A well placed bench can hide a bare spot in shade
A well placed bench can cover a bare spot in shade Credit: Marianne Majerus

Every week, Telegraph gardening expert Helen Yemm gives tips and advice on all your gardening problems whether at home or on your allotment. If you have a question, see below for how to contact her.

 

CYCLAMEN GAP

In autumn we have a lovely display of cyclamen around the base of a tree at the edge of the lawn. Now the leaves have died away, there is bare soil for three months or so, until the flowers come again from August to September. Can you suggest anything to fill the gap? 
(not necessarily for this year.) It is obviously somewhat dry, and shady.

Roger Bark – via email

I have written about this problem before – probably several years ago – albeit in a slightly different context. Sophisticated horticultural advice this is not, but my observations seemed to hit the spot then and may do again.

  1. The cyclamen (presumably hardy C. coum) have naturalised because they are totally happy with the conditions you describe under your tree. By trying to introduce something else into this area that will “shine” at a different time of year you may well mess up the cyclamen dormancy cycle and spoil their display.
  2. Few of us give enough thought to creating places to sit in our gardens, and this spot may be a good one: looking outwards from under the shady canopy of a tree, it is possible to enjoy a different view of the more flowery parts of your summer garden.

My suggestion is to acquire a bench and plonk it on to the cool, dry, bare earth (put down composted bark or fine bark chippings first if you must) and sit on your cyclamen for their three/four months of dormancy.

If you would still prefer to have something to look at, buy a big, good-looking pot and fill it with variegated ground elder (Aegopodium podagraria ‘Variegatum’). This is an excellent and well-behaved container plant for deep shade, and may provide a talking 
point into the bargain.

DEAD WALNUT WOOD

I have a walnut tree, about 15 years old. Last winter I pruned it, which seems to have encouraged huge new growth and a lot of walnuts this year. However, there is a lot of dead wood on the tree where there is no growth or bud – should I cut this off?

Alexis Howard – via email

Of course it would be good to know why there is so much dead wood in your walnut tree – it is, in my view, unlikely to be simply the result of last summer’s drought, and may just be 15 years of dead-twiggery that has suddenly become more visible because of the pruning you did. But to answer your question: it is always a good idea to take out, cleanly and with secateurs or a pruning saw, any old and obviously dead wood from trees and shrubs as soon as it becomes evident.

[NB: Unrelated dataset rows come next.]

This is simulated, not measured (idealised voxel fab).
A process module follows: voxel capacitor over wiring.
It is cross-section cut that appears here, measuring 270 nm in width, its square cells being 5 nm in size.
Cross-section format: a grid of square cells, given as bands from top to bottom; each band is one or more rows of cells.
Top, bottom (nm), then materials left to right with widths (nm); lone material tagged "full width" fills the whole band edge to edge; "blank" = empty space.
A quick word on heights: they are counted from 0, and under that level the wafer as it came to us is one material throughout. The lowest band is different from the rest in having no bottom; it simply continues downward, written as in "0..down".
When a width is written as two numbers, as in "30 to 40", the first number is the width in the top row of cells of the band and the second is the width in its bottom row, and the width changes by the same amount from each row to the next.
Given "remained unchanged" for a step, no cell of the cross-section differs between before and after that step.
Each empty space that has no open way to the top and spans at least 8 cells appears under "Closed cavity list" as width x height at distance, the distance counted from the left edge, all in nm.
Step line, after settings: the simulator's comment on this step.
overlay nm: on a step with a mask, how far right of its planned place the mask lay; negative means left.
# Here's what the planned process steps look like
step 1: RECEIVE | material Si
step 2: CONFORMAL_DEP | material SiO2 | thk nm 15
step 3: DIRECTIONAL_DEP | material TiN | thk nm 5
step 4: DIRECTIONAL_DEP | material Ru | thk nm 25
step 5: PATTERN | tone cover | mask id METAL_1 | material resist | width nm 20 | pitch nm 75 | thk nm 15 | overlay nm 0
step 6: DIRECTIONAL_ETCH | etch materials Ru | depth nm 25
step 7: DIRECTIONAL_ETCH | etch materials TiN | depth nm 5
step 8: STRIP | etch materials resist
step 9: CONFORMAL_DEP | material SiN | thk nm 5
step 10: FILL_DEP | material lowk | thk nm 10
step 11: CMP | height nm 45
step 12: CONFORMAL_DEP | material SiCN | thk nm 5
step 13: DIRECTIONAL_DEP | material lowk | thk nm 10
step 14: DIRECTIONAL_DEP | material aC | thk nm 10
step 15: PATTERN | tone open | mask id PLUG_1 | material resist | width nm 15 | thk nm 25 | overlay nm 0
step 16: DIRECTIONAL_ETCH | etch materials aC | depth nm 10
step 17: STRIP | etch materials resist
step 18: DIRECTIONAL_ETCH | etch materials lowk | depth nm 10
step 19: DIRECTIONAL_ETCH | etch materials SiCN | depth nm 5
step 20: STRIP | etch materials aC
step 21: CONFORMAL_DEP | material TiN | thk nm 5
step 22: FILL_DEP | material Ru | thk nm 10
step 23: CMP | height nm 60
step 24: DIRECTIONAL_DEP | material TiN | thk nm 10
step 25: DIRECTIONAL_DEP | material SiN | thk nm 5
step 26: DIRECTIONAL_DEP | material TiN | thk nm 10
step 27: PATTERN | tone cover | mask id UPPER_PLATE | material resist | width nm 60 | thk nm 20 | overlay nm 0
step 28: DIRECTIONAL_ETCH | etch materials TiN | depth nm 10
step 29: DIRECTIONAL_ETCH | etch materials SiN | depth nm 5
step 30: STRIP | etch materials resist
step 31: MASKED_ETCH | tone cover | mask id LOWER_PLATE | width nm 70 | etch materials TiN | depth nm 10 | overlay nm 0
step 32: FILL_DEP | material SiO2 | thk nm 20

Dead branch/shoot removal is partly about garden aesthetics but it is also true that, depending on the reason for the branch dieback and the type of woody plant, by tidying up you may prevent further die back and even fungal attack.

Most of us have seen, for example, the gradual ugly dieback of formerly healthy branches of roses, emanating from the short stubs left behind after indecisive pruning, or may have noticed the orange pustules of coral spot rot that can spread from dead wood to kill living branches of, amongst others, ornamental acers and Japanese quince.

‘FREAK’ SHOOTS

Last year, Mark Fennell’s hardy Fuchsia magellanica var. gracilis ‘Versicolor’ started to produce what he describes as “freak” green shoots. This year, there are more green shoots than ever. He asks if he can “stop the rot” and, if so, how.

Plants with variegated leaves such as this are bred from naturally occurring “sports” of green-leafed plants. As such, their growth may not be stable, and it is common for them to revert to green, a branch at a time as they age. This is most noticeable in variegated woody evergreens such as euonymus, where green shoots can quickly outnumber variegated ones.

The problem can be largely solved, or held at bay, by taking out green shoots from below the point of reversion as soon as they appear. This will be relatively easy with the hardy fuchsia, which can be cut to the bone in spring. Any green shoots produced from the resulting woody base can be quickly identified and pulled away at the point from which they stem.

Snipping them down later is less successful as they may branch and make the problem worse.

Jenni Parker asks if the pale-leafed strong shoots, so clearly different from the rest of her rugosa roses, are suckers. Yes, and they should be carefully wrenched from the wild rose root (below the graft). Snipping these can, as with reversion, make the problem worse.